UK bishop tells priests to remind EU citizens to fill out applications

UK bishop tells priests to remind EU citizens to fill out applications

A European Union flag and British Union flag are seen at Parliament Square in London June 19, 2016. The United Kingdom left the EU Jan. 31 following a June 2016 referendum on membership of the now 27-member bloc. (Credit: Neil Hall/Reuters via CNS.)

Priests in England and Wales are being urged to remind Catholic parishioners from European Union countries to register for a post-Brexit "settlement scheme" or risk repatriation.

MANCHESTER, United Kingdom — Priests in England and Wales are being urged to remind Catholic parishioners from European Union countries to register for a post-Brexit “settlement scheme” or risk repatriation.
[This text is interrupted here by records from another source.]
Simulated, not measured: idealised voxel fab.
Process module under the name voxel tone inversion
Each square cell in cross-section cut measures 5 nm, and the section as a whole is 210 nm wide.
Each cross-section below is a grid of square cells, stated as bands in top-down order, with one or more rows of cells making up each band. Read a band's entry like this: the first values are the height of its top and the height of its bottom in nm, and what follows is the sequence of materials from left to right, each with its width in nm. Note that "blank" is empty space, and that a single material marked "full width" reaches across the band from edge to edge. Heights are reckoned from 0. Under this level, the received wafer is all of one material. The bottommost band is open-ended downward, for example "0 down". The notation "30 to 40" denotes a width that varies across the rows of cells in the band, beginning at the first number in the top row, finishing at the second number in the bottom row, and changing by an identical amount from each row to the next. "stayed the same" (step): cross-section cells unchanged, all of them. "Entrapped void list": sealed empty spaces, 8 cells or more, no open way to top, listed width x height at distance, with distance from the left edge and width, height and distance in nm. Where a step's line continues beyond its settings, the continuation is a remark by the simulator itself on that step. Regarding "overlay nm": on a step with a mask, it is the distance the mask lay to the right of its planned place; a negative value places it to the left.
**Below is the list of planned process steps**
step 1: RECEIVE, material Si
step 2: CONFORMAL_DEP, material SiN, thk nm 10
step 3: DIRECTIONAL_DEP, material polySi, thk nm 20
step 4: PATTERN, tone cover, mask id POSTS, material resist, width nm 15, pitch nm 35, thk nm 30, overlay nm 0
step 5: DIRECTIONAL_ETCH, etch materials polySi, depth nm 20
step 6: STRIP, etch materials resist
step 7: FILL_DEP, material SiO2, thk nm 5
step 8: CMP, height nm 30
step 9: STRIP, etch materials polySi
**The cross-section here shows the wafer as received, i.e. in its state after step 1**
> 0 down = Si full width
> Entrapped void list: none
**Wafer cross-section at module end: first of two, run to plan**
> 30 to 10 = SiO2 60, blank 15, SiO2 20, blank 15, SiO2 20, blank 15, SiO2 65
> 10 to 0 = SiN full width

The United Kingdom left the EU Jan. 31 following a June 2016 referendum on membership of the now 27-member bloc.

Although the exit agreement will not be finalized before the end of 2020 at the earliest, the UK government has stated that all residents from EU countries must sign the EU Settlement Scheme by June 30, 2021, if they wish to remain in the UK. Irish nationals are exempt from the scheme.

Auxiliary Bishop Paul McAleenan of Westminster wrote to fellow bishops to express concern that about a quarter of the 3.6 million EU nationals living in the UK “have not yet made an application, leaving them at risk of losing their right to live, work and access services here.”

“We are particularly concerned about older and vulnerable people who may struggle to navigate the process, require assistance with the online application or not even know that their status is at risk,” said McAleenan, lead bishop for migration and asylum of the Bishops’ Conference of England and Wales.

“In many cases their main point of contact with society will be through the church,” he said, inviting the bishops to raise awareness about the scheme by encouraging all parishes to place items in their newsletters.

The items should ask Catholics to bring the application to the attention of their European friends, family members and work colleagues, and it provides information about how it can be accessed.

McAleenan added: “The Catholic Church in England and Wales stands in solidarity with all European citizens who have made their homes here. They are a valued part of our parishes, schools and communities.”

His letter was dated Feb. 6 but was only published Feb. 20 on the website of the bishops’ conference.

Poles constitute the largest group of EU migrants to the United Kingdom, and the majority of them are Catholics. Large numbers have also migrated from Romania and Bulgaria.

The British government has consistently maintained the position that all EU migrants living and working in Britain before the official departure date of Jan. 31 will be allowed to stay if they register.

The government hopes the EU will accord the same rights to British citizens who have moved to Europe, including more than 200,000 people who have migrated to Spain, often with the intention of spending their retirement there.

After free movement between the UK and the EU ends Dec. 31, EU citizens will require a visa if they wish to move to the U.K., and low-skilled workers will find it difficult to obtain them as the British government moves to end the reliance of UK firms on cheap foreign labor.